Auto insurance rates in New York have jumped 6.2% since state lawmakers enacted a so-called flexible rating system that gave insurers greater freedom to change rates without approval, according to a report from the Consumer Federation of America.
Over the same time period, the nationwide average has increased less than 1% and California - which has tight regulation of the auto insurance market - has seen a 5.5% decrease in rates, according to the federation.
"The more pricing freedom companies got, the higher the rates went over time," said Robert Hunter, director of insurance for the Consumer Federation of America.
Hunter said the system has also led to higher insurance costs for residents of New York's low and moderate-income neighborhoods because companies consider those drivers a higher risk.
New York's flexible rating system allows insurers to raise or increase rates by as much as 5% without prior approval from state regulators. New York is one of only four states to use such a system.
David Scull/Bloomberg News
Backers of the flexible rating system argued it would spur more competition and help consumers by allowing the insurance companies to lower rates more quickly when their bottom lines improved.

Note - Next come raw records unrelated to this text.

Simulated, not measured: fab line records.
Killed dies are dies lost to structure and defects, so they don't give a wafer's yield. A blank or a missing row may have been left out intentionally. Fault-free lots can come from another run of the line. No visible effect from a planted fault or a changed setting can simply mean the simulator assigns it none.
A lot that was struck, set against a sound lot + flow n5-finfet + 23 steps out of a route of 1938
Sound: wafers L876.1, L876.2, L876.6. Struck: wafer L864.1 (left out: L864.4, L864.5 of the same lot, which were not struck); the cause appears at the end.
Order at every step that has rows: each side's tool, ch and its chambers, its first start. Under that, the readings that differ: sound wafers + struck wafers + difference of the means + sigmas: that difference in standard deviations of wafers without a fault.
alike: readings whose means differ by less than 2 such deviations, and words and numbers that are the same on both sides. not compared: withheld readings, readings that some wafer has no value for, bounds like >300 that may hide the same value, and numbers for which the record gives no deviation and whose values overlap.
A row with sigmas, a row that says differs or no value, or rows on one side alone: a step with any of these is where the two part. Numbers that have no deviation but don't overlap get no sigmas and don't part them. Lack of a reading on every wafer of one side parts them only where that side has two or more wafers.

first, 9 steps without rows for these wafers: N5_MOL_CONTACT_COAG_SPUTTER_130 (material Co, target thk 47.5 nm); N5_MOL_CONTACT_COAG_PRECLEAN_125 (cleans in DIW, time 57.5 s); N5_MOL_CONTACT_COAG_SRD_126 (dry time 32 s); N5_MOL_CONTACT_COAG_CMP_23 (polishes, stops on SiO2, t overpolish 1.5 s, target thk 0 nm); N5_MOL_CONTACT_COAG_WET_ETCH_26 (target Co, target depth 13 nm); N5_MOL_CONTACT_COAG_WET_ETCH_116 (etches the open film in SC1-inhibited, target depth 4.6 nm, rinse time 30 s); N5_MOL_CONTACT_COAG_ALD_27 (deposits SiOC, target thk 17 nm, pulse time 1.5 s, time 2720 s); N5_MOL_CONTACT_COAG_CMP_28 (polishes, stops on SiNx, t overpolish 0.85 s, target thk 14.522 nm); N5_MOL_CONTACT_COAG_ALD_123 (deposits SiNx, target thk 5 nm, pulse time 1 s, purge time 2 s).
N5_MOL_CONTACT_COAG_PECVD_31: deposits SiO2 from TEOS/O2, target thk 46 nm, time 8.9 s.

"It was sold as something that would drive down rates and lower costs," said Russ Haven of the New York Public Interest Research Group. "Compared to how other states are doing, New York is coming out worse."
Haven said the state should return to a system where every rate change is reviewed by regulators.
Ellen Melchionni, president of the New York Insurance Association, placed the blame for rising rates on abuse of New York's generous no-fault insurance laws - not the flex system.
"Fraud is a major problem in New York, with no-fault being particularly ripe for criminal activities," Melchionni said.